Sunday, December 9, 2007
"Home is where the heart is. My heart is at home." --from "Storytelling Our Lives" project
Last year, I had the pleasure of working on the Intercultural Centre of Victoria's "Storytelling Our Lives" project. It was a community-based program which sought to empower immigrant and refugee women, as well as women of colour, through a series of workshops appealing to a variety of modes of self-expression--theatre, music, dance, and like the name suggests, storytelling. Each of these workshops eventually culminated into a theatrical production of the same name put on by the Puente Theatre.

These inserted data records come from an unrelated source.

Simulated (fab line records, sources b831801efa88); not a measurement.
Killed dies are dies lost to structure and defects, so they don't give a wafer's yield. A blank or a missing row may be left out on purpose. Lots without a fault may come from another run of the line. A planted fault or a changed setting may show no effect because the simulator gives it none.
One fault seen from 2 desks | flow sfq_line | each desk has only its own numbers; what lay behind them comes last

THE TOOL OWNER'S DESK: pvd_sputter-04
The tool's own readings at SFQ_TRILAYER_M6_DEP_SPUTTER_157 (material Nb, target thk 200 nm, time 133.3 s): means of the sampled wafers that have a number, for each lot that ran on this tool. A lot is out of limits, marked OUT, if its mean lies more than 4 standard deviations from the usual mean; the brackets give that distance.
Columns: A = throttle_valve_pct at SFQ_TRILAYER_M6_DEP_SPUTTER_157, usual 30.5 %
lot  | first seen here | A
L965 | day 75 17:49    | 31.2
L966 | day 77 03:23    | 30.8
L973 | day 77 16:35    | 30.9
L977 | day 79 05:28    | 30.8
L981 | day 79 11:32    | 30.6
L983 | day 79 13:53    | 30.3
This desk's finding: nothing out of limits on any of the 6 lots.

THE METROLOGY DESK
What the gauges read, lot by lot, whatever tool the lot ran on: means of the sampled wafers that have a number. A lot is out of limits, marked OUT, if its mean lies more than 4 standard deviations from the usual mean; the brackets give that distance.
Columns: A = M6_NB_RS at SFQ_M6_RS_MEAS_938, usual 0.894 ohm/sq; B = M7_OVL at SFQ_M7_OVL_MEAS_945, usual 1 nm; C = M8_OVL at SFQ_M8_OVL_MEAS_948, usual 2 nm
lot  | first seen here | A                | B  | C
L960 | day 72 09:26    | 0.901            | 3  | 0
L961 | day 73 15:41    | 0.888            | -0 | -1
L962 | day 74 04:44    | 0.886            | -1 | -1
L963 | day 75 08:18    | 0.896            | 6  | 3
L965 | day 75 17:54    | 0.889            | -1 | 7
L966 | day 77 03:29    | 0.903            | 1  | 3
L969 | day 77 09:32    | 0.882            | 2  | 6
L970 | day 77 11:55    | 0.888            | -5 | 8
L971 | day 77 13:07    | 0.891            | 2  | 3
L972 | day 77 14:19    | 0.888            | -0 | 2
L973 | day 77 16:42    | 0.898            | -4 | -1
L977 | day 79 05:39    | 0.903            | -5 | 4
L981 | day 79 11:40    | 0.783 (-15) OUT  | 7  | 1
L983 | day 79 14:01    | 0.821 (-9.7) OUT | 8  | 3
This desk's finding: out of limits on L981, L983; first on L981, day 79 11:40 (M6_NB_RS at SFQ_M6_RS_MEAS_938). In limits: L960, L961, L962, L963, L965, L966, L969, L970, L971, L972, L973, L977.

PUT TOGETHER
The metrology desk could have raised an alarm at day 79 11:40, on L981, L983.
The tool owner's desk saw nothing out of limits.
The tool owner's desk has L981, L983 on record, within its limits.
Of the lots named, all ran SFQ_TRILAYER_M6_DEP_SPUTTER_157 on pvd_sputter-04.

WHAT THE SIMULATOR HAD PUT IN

As you can imagine, participants came from all walks of life and represented various cultures. There were women from Ethiopia, Korea, the Philippines, China, Sweden, Chile, Bangladesh, Mexico, Iran, India, the UK, and of course Aboriginal women from Canada. Even though these women started off as strangers at the beginning of each workshop, they came out as sisters, mothers, and daughters by the end.
The essence of each event could be summed up in one word: powerful. Since I was piecing together a story about the project, I was originally going to sit on the sidelines and watch from afar. But I soon realized that was not an option as I got roped into every single activity--and absolutely loved it! Not only did you get to hear the diverse voices of women often silenced by racism, sexism, and language, cultural, or religious barriers, I had the privilege of listening to their individual songs, while learning to dance their dances.
Most notable of all the activities would have to be both the storytelling and voice workshops. As each woman was encouraged to share a special story from either her family or culture, this lovely First Nations women brought all of us to tears as she candidly took us all along on her spiritual journey. From her tortured childhood within the confines of the residential school system to her current work in building a cultural revitalization program for her band, this amazing women shared how she eventually found her own peace in her nation's special spiritual relationship with the land. It was truly moving.
During the voice workshop, an exuberant vocal coach led the group through a series of exercises that helped the women ease into the idea of singing their lungs out to a bunch of strangers. In the beginning, one would get the sense that most of the group was extremely uncomfortable with the prospect of singing...well...anything. Some participants even decided to sit-out during the first few activities. However, this all changed once the women realized how great they sounded together. Since the first language of most of the women was one other than English, the coach designed an activity to showcase their diversity. As the women were broken into various "language groups," each section was to sing "Home is where the heart is/My heart is at home" in their designated language. Working like dominoes, the first group would start, then subsequent sections would layer each of their songs until the group formed one harmonized voice. As I looked around the room, I realized that we were all sharing a very special moment with one another. And at that melodic climax, I couldn't help but think how strong and beautiful our voices sounded as they resonated together as one.